SECTION 2.6. Registration Procedures; Filings; Information. Subject to Section 2.5 hereof, in connection with any Shelf Registration Statement under Section 2.1, any Demand Registration under Section 2.2 or Piggy-Back Registration under Section 2.3, the Company will use its commercially reasonable efforts to effect the registration and the sale of such Registrable Securities in accordance with the intended method of disposition thereof as quickly as practicable, and in connection with any such request:
(a) The Company will as expeditiously as possible prepare and file with the Commission a registration statement on any form for which the Company then qualifies or which counsel for the Company shall deem appropriate and which form shall be available for the sale of the Registrable Securities to be registered thereunder in accordance with the intended method of distribution thereof and use its commercially reasonable efforts to cause such filed registration statement to become and remain effective (i) in the case of a Shelf Registration Statement, for the period described in Section 2.1 and (ii) in the case of a Demand Registration, for a period of not less than 270 days from the effective date of such registration statement.

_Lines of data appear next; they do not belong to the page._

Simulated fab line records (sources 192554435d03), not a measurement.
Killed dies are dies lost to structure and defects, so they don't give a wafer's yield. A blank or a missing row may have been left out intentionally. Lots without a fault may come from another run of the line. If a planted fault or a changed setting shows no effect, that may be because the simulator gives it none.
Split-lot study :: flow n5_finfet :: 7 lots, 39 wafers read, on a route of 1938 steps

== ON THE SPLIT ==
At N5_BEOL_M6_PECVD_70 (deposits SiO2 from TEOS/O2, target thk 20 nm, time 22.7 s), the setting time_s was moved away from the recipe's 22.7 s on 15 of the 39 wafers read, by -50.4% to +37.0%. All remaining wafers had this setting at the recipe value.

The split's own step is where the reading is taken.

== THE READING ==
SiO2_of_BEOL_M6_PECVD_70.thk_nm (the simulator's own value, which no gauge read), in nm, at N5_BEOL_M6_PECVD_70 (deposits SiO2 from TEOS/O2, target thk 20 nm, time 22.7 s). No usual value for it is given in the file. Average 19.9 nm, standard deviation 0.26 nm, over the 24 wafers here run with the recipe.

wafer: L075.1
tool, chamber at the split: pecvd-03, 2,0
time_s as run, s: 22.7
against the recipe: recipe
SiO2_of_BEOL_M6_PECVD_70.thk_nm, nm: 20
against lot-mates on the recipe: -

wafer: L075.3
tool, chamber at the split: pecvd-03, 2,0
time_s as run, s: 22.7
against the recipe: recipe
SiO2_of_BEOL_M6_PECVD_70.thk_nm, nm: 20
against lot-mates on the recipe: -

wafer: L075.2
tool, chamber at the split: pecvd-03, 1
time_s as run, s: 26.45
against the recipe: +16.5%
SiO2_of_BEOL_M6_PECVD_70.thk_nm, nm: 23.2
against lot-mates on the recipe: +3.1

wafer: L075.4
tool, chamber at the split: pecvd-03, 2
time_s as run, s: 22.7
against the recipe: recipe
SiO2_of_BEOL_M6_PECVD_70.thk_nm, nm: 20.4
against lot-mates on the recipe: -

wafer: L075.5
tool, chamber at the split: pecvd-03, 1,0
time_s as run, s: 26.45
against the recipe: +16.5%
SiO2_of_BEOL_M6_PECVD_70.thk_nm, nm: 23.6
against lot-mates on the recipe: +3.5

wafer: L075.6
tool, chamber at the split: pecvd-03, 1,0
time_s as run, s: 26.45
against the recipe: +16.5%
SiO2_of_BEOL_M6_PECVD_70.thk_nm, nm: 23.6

(b) The Company will prior to filing a registration statement or prospectus or any amendment or supplement thereto, furnish to each Selling Holder and each Underwriter, if any, of the Registrable Securities covered by such registration statement copies of such registration statement as proposed to be filed with copies of all documents proposed to be filed, which documents shall be subject to the review of such Selling Holder and Underwriter, if any, and their respective counsel and, except in the case of a registration statement under Section 2.3, not file any registration statement or amendments or supplements thereto to which the Sponsors or the Underwriter, if any, shall reasonably object. The Company shall thereafter furnish to such Selling Holder and Underwriter, if any, such number of conformed copies of such registration statement, each amendment and supplement thereto (and upon request, all exhibits thereto and documents incorporated by reference therein), the prospectus included in such registration statement (including each preliminary prospectus) and such other documents as such Selling Holder or Underwriter may reasonably request in order to facilitate the disposition of the Registrable Securities owned by such Selling Holder.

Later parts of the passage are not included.